It depends. It could be small, like 10x10 or something, but could also be larger like 20x2000 or something. I think an upper bounds is probably 100 in one dimensions and 2500 in the other, but I would need to check to be sure.

Okay, yes for these you should definitely see a huge speedup given that instead of performing 1e3 - 1e6 times a small matrix addition , you will be performing one big one.

gomezzz avatar Dec 21 '22 12:12 gomezzz

Great, I will get to work soon then. I think a call could be helpful once I give this an initial shot and do a bit more reading. Definitely in the new year! Thanks so much!

ilan-gold avatar Dec 21 '22 13:12 ilan-gold

Perfect! Just ping when me you wanna have a call. Happy holidays until then!

gomezzz avatar Dec 21 '22 14:12 gomezzz

@gomezzz Sorry, a related question, and a bit more open ended. One thing I want to do is be able to take repeated versions of this grid-integral over increasing time horizons i.e nested domains with the same starting point but different endpoints (but still uniformly over the matrix, so again different yet simpler than the OP of this issue). Do you have any suggestions? Is https://torchquad.readthedocs.io/en/main/tutorial.html#speedups-for-repeated-quadrature the best way, do you think (but once this feature is done)?

ilan-gold avatar Dec 22 '22 07:12 ilan-gold

i.e nested domains with the same starting point but different endpoints

But the evaluated function doesn't change, right? (if it does, then you need to reevaluate most of it, I think)

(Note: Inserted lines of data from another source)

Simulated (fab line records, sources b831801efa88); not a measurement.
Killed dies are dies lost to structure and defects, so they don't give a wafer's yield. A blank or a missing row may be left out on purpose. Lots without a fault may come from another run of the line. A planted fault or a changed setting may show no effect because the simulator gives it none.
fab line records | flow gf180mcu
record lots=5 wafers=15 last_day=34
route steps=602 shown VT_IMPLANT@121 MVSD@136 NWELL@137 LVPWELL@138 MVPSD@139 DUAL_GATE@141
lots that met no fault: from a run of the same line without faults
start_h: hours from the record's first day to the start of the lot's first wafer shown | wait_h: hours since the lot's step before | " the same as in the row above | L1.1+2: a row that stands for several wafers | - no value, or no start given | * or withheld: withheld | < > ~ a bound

but still uniformly over the matrix

so, the matrix is 10x10 corresponding on a [0,1] function interval and then 15x10 (or 15x15 or sth) for [0,1.5] over the same function?

gomezzz avatar Dec 22 '22 08:12 gomezzz

@gomezzz no not exactly, sorry i wasn't clear - more like a 10x10 matrix on the [0,1] interval and then a 10x10 on [0, 1.5]

ilan-gold avatar Dec 22 '22 08:12 ilan-gold

Ok, so no hope of keeping any matrix values, I guess. I think you best bet would then be something like:

integrator = Boole()

# precompute compute a grid on what you expect to be maximum domain
integration_domain = [0,10]
grid = integrator.calculate_grid(N, integration_domain)

# sample function one time on the large domain
function_values, _ = integrator.evaluate_integrand(integrand1, grid_points)

# Now subsample the function values for the subdomain and apply the any other terms you are currently interested in
subdomain_function_values = (... you need to code this :P)
subdomain_n_per_dim = (get from above subsampled)

# Compute for integral for that subdomain
integral1 = integrator.calculate_result(subdomain_function_values, dim, subdomain_n_per_dim, hs)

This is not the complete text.